ExpectColumnValueLengthsToEqual is failing/raising exception when applied on a column having null values as well #10917

suchintakp5 · 2025-02-06T14:39:01Z

Describe the bug
ExpectColumnValueLengthsToEqual is failing/raising exception when applied on a column having null values as well. in version 1.3.5. This was not failing in version 0.18

To Reproduce

import great_expectations as gx
import great_expectations.expectations as gxe

# Retrieve your Data Context
data_context = gx.get_context(mode="ephemeral")
# Define the Data Source name
data_source_name = "source_system_name_spark_dataframe"
# Add the Data Source to the Data Context
data_source = data_context.data_sources.add_spark(name=data_source_name)
# Define the Data Asset name
data_asset_name = "dataset_name"
# Add a Data Asset to the Data Source
data_asset = data_source.add_dataframe_asset(name=data_asset_name)
# Define the Batch Definition name
batch_definition_name = "dataset_batch_definition"

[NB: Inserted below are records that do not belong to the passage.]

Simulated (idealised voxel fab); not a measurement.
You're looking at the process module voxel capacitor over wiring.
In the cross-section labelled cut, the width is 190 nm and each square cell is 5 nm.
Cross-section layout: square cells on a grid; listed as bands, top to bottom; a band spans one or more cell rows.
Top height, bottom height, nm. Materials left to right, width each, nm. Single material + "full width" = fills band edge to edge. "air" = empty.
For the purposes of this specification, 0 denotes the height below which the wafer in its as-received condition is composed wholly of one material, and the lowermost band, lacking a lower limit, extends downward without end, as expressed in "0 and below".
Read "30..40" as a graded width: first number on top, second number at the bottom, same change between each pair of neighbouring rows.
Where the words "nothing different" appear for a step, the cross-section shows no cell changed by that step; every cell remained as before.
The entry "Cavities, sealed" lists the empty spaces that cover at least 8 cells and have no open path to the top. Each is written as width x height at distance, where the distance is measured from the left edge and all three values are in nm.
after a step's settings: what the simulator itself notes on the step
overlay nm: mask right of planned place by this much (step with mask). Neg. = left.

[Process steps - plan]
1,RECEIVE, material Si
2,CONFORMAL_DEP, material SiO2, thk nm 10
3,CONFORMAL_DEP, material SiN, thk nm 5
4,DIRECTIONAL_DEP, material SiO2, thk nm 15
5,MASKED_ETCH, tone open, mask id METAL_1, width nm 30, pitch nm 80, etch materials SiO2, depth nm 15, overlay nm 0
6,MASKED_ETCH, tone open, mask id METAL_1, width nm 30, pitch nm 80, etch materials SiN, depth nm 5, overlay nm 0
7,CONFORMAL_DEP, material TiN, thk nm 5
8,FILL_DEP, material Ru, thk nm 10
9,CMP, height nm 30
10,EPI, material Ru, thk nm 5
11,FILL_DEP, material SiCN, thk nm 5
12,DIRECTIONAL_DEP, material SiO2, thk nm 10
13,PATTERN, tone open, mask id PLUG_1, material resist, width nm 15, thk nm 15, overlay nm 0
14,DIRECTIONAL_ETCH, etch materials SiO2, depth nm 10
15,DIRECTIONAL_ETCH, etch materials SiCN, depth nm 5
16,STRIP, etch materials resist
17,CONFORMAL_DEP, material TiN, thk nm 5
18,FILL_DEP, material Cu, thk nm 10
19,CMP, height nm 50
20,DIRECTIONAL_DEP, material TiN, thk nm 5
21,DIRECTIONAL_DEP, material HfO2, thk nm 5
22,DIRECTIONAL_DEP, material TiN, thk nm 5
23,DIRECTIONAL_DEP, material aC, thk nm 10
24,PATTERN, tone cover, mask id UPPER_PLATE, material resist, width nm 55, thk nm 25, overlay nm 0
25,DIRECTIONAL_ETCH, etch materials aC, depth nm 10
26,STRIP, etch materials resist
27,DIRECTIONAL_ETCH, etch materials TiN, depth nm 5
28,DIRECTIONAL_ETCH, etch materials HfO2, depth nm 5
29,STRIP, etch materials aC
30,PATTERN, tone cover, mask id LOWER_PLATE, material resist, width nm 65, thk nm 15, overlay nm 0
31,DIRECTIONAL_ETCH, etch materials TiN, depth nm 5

# Add a Batch Definition to the Data Asset
batch_definition = data_asset.add_batch_definition_whole_dataframe(
    batch_definition_name
)

df = <A pyspark dataframe containing few null values in a string column>

batch_parameters = {"dataframe": df}
# Get the dataframe as a Batch
batch = batch_definition.get_batch(batch_parameters=batch_parameters)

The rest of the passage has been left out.